Chinese manufacturers are having an unusually busy summer, driven by two very different forces. In Europe, a brutal heatwave has sent consumers scrambling for anything that can cool a room.
Both stories begin in Chinese factories working flat out to keep pace with demand.
Europe has been gripped by an intense June heatwave, with temperatures in France, Germany, Spain and other countries soaring to between 39 and 41 degrees Celsius, and in some places even higher, breaking multiple June records.
In a region where air conditioning has historically been uncommon, with only around 20 per cent of European households owning an air conditioning unit, many buildings were designed to retain heat during cold winters rather than provide relief in summer. The result has been a genuine scramble for cooling equipment.
Retailers and e-commerce platforms across several countries have reported empty shelves and waiting lists, with some units reportedly being resold for nearly €5,000, far above typical retail prices of between €749 and €849.
Exports of portable air conditioners from China to Western Europe surged by more than 70 per cent in the first five months of 2026. Exports to France, the Netherlands and Belgium more than doubled compared with a year earlier, while shipments to Spain, Portugal and Germany recorded strong double-digit growth.
Chinese household appliance maker Midea has become an unlikely star of the European summer. Its plant in Guangdong province is operating around the clock to increase production of its PortaSplit portable units, which are being rushed to Europe by China-Europe freight trains to capture what remains of the peak summer season.
Midea said sales in markets with relatively low air conditioning penetration, including France, Spain, Germany and the UK, all recorded year-on-year growth of more than 70 per cent. Rival manufacturer Gree reported sales growth of more than 40 per cent over the same period, while TCL said some of its models have already sold out.
Across the Pacific, a different kind of urgency is driving a separate surge in Chinese exports, this time towards U.S. shores. Rather than weather, the catalyst is trade policy. U.S. retailers have raised their forecast for June imports, with the traditional peak shipping season arriving earlier than usual as importers accelerate shipments of autumn and holiday merchandise ahead of expected tariff increases.
The June import forecast has been revised upwards to 2.25 million twenty-foot equivalent units (TEUs), compared with an earlier estimate of 2.13 million.
Shipping data reflect the rush. Booking activity for Chinese imports to the U.S. has climbed steadily, with a tracking index reaching a 2026 high during the week ending 11 May. That surge in demand has pushed freight costs sharply higher.
Rate increases that took effect on 1 June sent prices on the Asia to U.S. West Coast route up 51 per cent in a single week to around US$4,836 per 40-foot container, while rates to the U.S. East Coast rose 25 per cent to US$6,336.
Analysts said the trans-Pacific peak shipping season is already well under way, with front-loading ahead of an approaching tariff deadline identified as one of the main drivers.

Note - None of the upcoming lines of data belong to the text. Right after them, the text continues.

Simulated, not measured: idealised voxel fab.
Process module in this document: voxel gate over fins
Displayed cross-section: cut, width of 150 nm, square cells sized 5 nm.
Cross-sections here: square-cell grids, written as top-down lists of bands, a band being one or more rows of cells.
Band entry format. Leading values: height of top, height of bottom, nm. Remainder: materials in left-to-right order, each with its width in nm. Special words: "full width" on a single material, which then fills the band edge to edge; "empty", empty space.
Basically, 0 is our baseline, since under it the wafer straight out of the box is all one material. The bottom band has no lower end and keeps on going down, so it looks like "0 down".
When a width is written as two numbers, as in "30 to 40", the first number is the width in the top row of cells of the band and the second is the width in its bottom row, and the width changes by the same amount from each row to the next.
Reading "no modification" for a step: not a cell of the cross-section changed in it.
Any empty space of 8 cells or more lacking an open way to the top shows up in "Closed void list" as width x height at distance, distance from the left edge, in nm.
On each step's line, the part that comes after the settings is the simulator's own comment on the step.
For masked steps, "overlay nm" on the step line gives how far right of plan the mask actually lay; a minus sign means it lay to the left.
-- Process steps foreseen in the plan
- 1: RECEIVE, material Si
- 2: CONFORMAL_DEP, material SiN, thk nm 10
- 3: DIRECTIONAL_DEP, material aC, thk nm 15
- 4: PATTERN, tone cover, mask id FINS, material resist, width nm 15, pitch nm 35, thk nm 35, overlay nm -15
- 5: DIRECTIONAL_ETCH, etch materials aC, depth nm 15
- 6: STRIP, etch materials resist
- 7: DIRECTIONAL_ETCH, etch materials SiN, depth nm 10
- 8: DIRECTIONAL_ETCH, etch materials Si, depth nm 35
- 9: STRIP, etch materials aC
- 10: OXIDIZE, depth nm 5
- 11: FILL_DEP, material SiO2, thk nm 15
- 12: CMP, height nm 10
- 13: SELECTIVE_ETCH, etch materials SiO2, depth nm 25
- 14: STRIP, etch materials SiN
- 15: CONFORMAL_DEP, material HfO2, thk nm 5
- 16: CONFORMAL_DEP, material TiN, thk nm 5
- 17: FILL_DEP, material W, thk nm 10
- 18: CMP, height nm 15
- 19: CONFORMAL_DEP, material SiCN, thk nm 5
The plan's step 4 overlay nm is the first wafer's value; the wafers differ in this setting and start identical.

The motivation is straightforward. U.S. importers want their holiday inventory in warehouses before any new tariffs take effect, rather than paying higher duties on shipments that arrive later in the year.
Contract shippers are also reportedly bringing shipments forward ahead of an expected 80 per cent increase in fuel surcharges due in July, when shipping lines update their quarterly fuel adjustment factors.
Retail analysts have been blunt about what this means for shoppers. Tariffs introduced this year are expected to be felt more sharply in 2026, as retailers placing purchase orders under the new tariff structure begin passing those additional costs on through higher shelf prices.
What connects these two stories, beyond Chinese factories working overtime to supply both markets, is how exposed global trade has become to sudden shocks, whether climatic or political. A heatwave in Europe and a tariff deadline in the U.S. appear unrelated on the surface.
Yet both have sent the same signal halfway around the world: Chinese manufacturing capacity, and the freight networks that move its goods, continue to act as the shock absorber for an increasingly volatile global economy, whether the disruption comes from extreme weather or changing trade policy.